Mika Häkkinen

From the white heat of technology to the white-out of a Finnish winter, the Formula 1 champion could hardly have had a more challenging contrast 

Writer: Anthony Peacock

Rovaniemi, a small town right on the Arctic Circle in northern Finland, is a far from hospitable place at the end of January. The outside temperature tends to hover at minus 30C, and the sun shines for just four hours a day. 

A strange place, then, to find a former double Formula 1 World Champion; but Mika Hakkinen retired from grand prix racing with several ambitions still unfulfilled in motorsport. One of them was to go rallying – which took him to Rovaniemi in January 2003.

The town has hosted the Arctic Rally since 1966: certainly the coldest motorsport event in the world. The rally crosses Lapland during two days, but stages are sometimes cancelled if there is a high risk of hypothermia for the marshals.

Like the Paris-Dakar, it is an epic adventure. “Finland is my home country, but also the home of rallying,” said Hakkinen. “I was always impressed by what my colleagues can do on snow and ice and I wanted to experience it for myself, so the Arctic Rally was a natural choice. It was for fun, rather than to start a new career, but I knew that with the team I had I needed to approach it in a professional way.”

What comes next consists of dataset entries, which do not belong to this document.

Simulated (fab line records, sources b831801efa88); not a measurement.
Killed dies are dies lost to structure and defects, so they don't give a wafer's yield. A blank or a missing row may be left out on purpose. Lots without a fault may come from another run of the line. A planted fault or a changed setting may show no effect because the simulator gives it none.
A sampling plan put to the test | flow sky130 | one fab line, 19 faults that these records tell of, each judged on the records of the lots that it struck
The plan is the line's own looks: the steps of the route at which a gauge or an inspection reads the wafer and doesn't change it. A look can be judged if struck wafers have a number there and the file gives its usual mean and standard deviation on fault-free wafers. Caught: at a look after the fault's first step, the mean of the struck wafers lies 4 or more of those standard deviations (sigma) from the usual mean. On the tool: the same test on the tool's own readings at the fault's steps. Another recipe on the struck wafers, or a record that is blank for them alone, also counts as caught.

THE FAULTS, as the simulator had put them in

The links between Mercedes and DaimlerChrysler led Hakkinen to Mitsubishi, which is owned by the German/US conglomerate. At the time Mitsubishi was running a top-flight rally team, so everything quickly fell into place, according to the company’s experienced test driver Lasse Lampi. 

He remembered: “We were certainly expecting to have to pull Mika out of a few ditches, but right from the start he was very impressive. I sat with him during his first tests, and I expected him to be revving the engine like hell, like all racing drivers. But he quickly learnt that all the torque was low down, so he stuck to low revs. I realised then he could do the job.”

On the first day Hakkinen steered cleared of trouble, but he picked up his pace on day two until he collected a puncture, which cost him six minutes and dropped him to 43rd place. 

“There was a corner marked ‘don’t cut’ in my pace notes, so of course we cut it,” remembered Hakkinen ruefully. “We had to drive for 3km before we found a place to change the bloody thing.” Hakkinen’s trials were still not over. Just three stages later he encountered a herd of reindeer in the road – which had caused the retirement of the rally leader minutes earlier.

“If I thought the puncture was bad,” said Hakkinen, “meeting the reindeer was far worse…” Despite this, he managed to set some promising stage times and end the rally 30th overall, a result he described as a “personal victory”. 

“It was one of the toughest and most tiring events I have done,” he added. “If you look at all the obstacles we had to overcome – snow, sun, darkness and reindeer – it was a fantastic achievement just to get to the finish.”

Strangely the experience did not put him off, as he decided to compete on the Arctic Rally the following year as well, and that time he finished seventh overall.